Looking at the books from February, I can’t help feeling like I’m missing one (and I don’t mean Lola & the Boy Next Door, which simply isn’t in the photo). Nonetheless, I was pleased overall with this month’s selection.
Lola & the Boy Next Door by Stephanie Perkins
This is one of those books that I snatched up from the library on a whim one day, since I’d already read Anna & the French Kiss. While I think I enjoyed Anna a bit more, this book was still fun to read. It was in the same vein, and even had appearances from a couple of characters from Anna, but sometimes I felt myself getting frustrated with the characters to the point of almost being bored rather than excited. Lola was just annoying sometimes, which on the one hand made me roll my eyes at times, but on the other hand made her something of a realistic teenage girl; they don’t always make the best, most obvious choices. Overall, it was a good time, and I’m excited to read Isla & the Happily Ever After when I get a chance because this series is a good, light-hearted read.

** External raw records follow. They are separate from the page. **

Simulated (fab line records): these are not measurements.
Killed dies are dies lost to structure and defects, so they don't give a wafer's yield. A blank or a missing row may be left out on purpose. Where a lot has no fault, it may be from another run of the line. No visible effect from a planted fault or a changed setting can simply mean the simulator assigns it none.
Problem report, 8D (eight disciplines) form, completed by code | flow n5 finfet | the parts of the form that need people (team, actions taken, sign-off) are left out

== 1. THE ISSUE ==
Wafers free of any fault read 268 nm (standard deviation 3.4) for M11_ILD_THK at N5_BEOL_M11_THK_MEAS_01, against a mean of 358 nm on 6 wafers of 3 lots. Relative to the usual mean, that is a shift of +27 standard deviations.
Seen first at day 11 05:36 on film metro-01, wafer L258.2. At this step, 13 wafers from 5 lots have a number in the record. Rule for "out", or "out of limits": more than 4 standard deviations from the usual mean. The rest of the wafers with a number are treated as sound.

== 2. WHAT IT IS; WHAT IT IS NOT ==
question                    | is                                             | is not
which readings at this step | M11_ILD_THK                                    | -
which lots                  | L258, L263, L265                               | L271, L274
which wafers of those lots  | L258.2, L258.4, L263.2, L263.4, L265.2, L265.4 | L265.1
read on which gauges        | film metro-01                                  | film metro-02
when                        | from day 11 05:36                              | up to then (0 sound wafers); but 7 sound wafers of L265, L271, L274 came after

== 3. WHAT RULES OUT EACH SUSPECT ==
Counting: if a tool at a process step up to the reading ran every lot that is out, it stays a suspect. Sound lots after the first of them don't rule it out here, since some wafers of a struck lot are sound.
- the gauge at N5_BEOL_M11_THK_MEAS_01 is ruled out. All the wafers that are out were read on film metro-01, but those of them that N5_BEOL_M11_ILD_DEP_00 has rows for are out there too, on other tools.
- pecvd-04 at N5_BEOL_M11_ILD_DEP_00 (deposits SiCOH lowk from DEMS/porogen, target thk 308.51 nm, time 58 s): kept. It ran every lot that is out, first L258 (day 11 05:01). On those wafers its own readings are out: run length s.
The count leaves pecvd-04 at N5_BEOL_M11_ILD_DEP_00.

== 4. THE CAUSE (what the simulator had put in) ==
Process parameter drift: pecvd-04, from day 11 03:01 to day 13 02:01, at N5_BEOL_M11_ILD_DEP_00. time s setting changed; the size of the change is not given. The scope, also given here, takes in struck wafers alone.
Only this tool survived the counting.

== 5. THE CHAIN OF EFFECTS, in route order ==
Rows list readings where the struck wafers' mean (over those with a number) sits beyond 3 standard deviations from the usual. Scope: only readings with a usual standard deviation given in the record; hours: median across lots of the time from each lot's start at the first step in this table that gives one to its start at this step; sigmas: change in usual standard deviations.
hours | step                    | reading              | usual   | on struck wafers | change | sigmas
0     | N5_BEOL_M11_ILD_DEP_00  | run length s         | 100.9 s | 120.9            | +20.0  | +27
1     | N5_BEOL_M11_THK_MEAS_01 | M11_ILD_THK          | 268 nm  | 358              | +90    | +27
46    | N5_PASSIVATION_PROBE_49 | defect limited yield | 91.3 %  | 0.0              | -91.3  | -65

Cometbus #56: A Bestiary of Booksellers by Aaron Cometbus
Honestly, I have a hard time remembering much of this book for some reason. I know I liked it. I know it processed in my mind as enjoyable and interesting, but it’s a curious struggle to remember exactly why. The characters Aaron introduces to us are so weird and intriguing, with their different approaches and attitudes within the greater world of book selling with its own rules. The only part that really didn’t interest me was his pursuit of the Raccoon, his nickname for this woman who captures his attention and affection before disappearing. I don’t know why, but I just couldn’t latch onto that plot point. I did enjoy the rest of the book, though, and if it didn’t make the world of book selling (particularly used books) so intimidating, I might considering dipping my toes in.
American Isis by Carl Rollyson
I opened the door to Sylvia Plath biographies back in December, and it seems there’s no going back now. This one turned out to be equally as fabulous as Pain, Parties, Work, but different in that it covered her entire life. Rollyson made it a point to avoid the details that most Plath fans/scholars are expected to already know, so I do wonder what I might have missed out on. Still, it felt like he covered the significant parts of the story it was working towards: her adult life and, ultimately, her death. What particularly interested me was the fact that he went even further and discussed life after Sylvia, including her work being published and how Ted reacted and interacted with others. American Isis makes me just want to to keep devouring all the Sylvia Plath biographies I can find, and I can’t wait to choose my next one.
Asylum & Sanctum by Madeleine Roux
I’m reviewing these two together because although they’re part of a series (with the third book coming out later this year, I hear), I had different reactions to them. Asylum is the first of the series, and while I was excited to read it and the premise sounded (and was) intriguing, the novel itself felt a little simplistic in some aspects. I felt like the characters weren’t fully fleshed out, even when there were interesting details about their lives and personalities that could have been built upon. This book felt like it was written for someone younger than the characters actually are, which was a little unfortunate; I’ll read YA until my eyes bleed, but if it feels too young then it’s a challenge even for me. However, the second book, Sanctum, felt like a step in a better direction. The sequel felt like the big brother to the first book, without inconsistent characterization (one minute they’re up! the next minute they’re down! and no one knows exactly why!) and a poorly paced plot. Instead, Sanctum takes place in an amount of time that I think Roux is more naturally suited to writing within and the motives of the characters are less confusing and mysterious. It was definitely a step up that was not only enjoyable but actually makes me enthusiastic for the next book, when I was considering quitting on the series after the first.
What did you read this month? Have any of these books piqued your interest?